You want to undertake works and you appoint a contractor. You then change your mind, and decide to omit some of the works or amend the contract. You will need to consider whether this has an impact on other contractual provisions. In a recent case, the court has ruled that a commercially agreed liquidated damages provision was a penalty.

Unaoil, a company incorporated in the British Virgin Islands brought a case to the High Court against a company called Leighton Offshore incorporated in Singapore in Unaoil Ltd v Leighton Offshore Offshore PTE Ltd [2014] EWHC 2965. The former company has experience in the oil and gas sector principally in 'challenging locations' for matters such as camp solutions, technical workforce etc. for construction / engineering projects, and was appointed (a point which was also debated in the High Court) as a subcontractor of Leighton's, a leading engineering and construction constructor. Both parties entered into a memorandum of agreement (MOA) for a project in Iraq. Unaoil, amongst other claims, required Leighton to pay liquidated damages in the sum of US$40 million for the reasons explained below.

What are liquidated damages?

Leighton agreed to pay Unaoil liquidated damages if Leighton was awarded the contract for the project in Iraq, but Leighton did not in turn adhere to the terms of the MOA. The court found prima facie that Leighton became liable to pay the US$40 million, but as you will see from the following this was held to be unenforceable.

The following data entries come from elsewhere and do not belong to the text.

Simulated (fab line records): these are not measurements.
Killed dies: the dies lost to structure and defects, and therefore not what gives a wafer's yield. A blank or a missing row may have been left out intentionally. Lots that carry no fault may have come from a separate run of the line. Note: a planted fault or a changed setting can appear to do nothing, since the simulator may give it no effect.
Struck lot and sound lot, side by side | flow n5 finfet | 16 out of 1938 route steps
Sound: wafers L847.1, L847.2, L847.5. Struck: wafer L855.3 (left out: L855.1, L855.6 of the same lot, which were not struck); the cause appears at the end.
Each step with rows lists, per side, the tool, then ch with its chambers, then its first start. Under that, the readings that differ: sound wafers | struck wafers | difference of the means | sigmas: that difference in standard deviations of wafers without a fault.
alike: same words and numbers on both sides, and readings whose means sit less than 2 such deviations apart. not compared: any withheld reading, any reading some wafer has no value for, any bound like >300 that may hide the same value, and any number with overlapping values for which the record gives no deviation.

Liquidated damages, as the example above shows, is a fixed sum that the parties to a contract agree, where one party (the defaulting party) will pay the other (the recipient party) in the event of a specific breach by the defaulting party. However, if the liquidated damages payment is not a genuine pre-estimate of the loss that is likely to be suffered by the recipient party, this can be held to be a penalty by the court, and the liquidated damages provision will be unenforceable.

As a further example, in a construction contract, liquidated damages come in to play where a contractor delays works such that practical completion is not reached by the completion date. In such an event, the contractor agrees to pay the client instructing the works liquidated damages for delay, usually a figure calculated on a weekly basis and pro-rated.

What must you watch out for?

In the Unaoil case, there were no documents available to indicate how the US$40 million had been calculated. Therefore, whilst negotiating liquidated damages in a contract, it would be wise to consider the evidence, proof or commercial justification for arriving at the liquidated damages sum.

More importantly, in the Unaoil case, the initial price of the contract that Leighton was tendering for of US$75 million, was reduced to US$55 million but with no similar reduction to the liquidated damages sum of US$40 million. The court considered that once the original contract price was reduced, it was on any objective view, 'extravagant and unconscionable with a predominant function of deterrence' without any other commercial justification for the clause. For these reasons, the court found the liquidated damages clause to be a penalty and unenforceable.

Therefore, if you as the party to a construction contract wish to omit works or reduce the scope of the works, it would be wise to consider the effect on the liquidated damages provision, and whether the figure will need to be negotiated down with the contractor, at the same time.

The content of this article is intended to provide a general guide to the subject matter. Specialist advice should be sought about your specific circumstances.